The Cost of Freedom

April 21, 2017
Guest Post

*This piece is part of the ACSblog Symposium: 2017 ACS National Convention. The symposium will consider topics featured at the three day convention, scheduled for June 8-10, 2017. 

by Ethan Frenchman, Appellate Attorney, Maryland Office of the Public Defender and Arpit Gupta, Professor of Finance, NYU Stern School of Business

The evidence is in, and America’s money bail system is not worth the cost.

America and the Philippines are the only two nations that employ a wealth-based pretrial detention system. In this system, criminal defendants are arrested and then assessed an amount of money. If the money is not paid or guaranteed by some other person, the accused remains in jail. The end result of this system is easily understood: rich defendants buy their freedom, and the poor sit behind bars.

Richard Stanford, for example, is a poor defendant. A Vietnam veteran, Mr. Stanford had exactly 31 cents to his name when he was arrested for trespassing in Baltimore County, Maryland. But the judge set his bail at $2,600 and Mr. Stanford was consequently jailed for weeks because he could not buy his freedom for even 10 percent: $260.

This wealth-based system has been called the “front door” of mass incarceration, and for good reason. With more than 400,000 people detained in America awaiting trial, the jails are overflowing with non-violent, presumptively innocent people like Mr. Stanford. This is no surprise in light of the fact that freedom costs money, and the majority of Americans, as the Federal Reserve announced, do not have $400 available for an emergency.

To fill the gap, a powerful and predatory industry has emerged: corporate bail bondsmen. Acting as agents for nation-wide insurance companies, bail bondsmen charge defendants and their loved ones a non-refundable fee to satisfy the bond. This fee is often paid in installments for years.

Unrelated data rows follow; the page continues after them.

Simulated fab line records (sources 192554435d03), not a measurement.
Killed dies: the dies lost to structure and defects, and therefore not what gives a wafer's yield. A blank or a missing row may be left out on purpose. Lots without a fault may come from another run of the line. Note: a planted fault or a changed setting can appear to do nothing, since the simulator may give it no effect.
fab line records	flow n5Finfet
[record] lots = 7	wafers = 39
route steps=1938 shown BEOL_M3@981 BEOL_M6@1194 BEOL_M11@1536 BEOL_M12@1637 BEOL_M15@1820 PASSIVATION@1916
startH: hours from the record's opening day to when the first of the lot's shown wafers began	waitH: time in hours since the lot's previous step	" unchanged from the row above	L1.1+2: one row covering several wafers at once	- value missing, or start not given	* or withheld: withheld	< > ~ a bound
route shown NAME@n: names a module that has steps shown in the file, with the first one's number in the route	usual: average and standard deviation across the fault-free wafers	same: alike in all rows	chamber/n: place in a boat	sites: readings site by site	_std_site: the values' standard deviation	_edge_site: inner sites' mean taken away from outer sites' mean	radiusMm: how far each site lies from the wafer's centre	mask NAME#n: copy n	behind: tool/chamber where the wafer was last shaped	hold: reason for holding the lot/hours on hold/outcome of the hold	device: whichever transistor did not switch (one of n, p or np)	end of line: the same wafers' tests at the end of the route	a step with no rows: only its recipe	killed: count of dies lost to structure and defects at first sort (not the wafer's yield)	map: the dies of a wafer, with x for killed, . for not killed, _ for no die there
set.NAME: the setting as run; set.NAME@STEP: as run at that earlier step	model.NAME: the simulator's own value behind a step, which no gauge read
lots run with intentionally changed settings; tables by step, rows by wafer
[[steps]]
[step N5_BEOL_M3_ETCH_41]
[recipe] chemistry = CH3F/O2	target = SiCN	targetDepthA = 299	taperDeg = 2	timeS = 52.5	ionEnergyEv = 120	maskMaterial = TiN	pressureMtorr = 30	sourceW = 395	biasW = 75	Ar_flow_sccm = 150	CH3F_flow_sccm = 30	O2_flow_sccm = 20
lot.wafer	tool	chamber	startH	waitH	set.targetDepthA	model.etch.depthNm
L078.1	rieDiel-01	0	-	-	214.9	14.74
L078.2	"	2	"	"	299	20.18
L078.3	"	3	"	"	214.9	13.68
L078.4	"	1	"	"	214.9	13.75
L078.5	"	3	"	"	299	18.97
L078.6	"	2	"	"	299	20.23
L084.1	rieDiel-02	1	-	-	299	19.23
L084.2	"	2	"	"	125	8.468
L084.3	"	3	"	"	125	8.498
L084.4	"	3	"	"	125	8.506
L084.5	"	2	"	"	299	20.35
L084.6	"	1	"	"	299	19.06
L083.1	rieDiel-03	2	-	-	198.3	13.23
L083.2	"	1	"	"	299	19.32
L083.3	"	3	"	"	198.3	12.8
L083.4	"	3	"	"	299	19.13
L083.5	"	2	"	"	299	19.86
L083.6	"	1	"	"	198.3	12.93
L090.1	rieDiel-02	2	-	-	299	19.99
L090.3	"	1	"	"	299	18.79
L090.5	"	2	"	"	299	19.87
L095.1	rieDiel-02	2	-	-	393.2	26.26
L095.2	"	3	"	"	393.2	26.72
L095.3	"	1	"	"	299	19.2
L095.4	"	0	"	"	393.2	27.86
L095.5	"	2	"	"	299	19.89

For example, Baltimore’s City Paper reported how, in 2008, Demorrea Tarver of was arrested and assessed a $275,000 bond. A bail bondsmen charged Mr. Tarver and his mother a non-refundable 10 percent fee of $27,500. The Tarvers agreed to pay $5,000 up-front and $300/month for the next six years. Mr. Tarver’s case was dismissed for lack of evidence, but the bondsmen still had to be paid. Unable to cover even the interest, by 2016 Mr. Tarver owed nearly $30,000.

Perhaps the enormous price of freedom would be worth it if the cost ensured that defendants return to court and obey the law. However, the opposite is true. In a large study of Philadelphia recently published in the Journal of Legal Studies, we determined that money bail causes convictions, causes new crime and has no measurable impact on a defendants’ return to court.

Thankfully, the tide is turning in favor of a more rational system. Reformers have won major victories through courts, legislatures and rules committees. But there is plenty to do, even short of outright change. Like doctors, court administrators can adopt automated text message reminders to improve court appearance rates. State and federal insurance regulators must scrutinize the opaque lending practices of bail bondsmen. And most importantly, prosecutors and judges must end their reliance on unaffordable for demonstrably indigent arrestees. Such common sense reforms will ensure that dangerous defendants remain in jail, and poor defendants can be released with minimal risk of failing to return to court.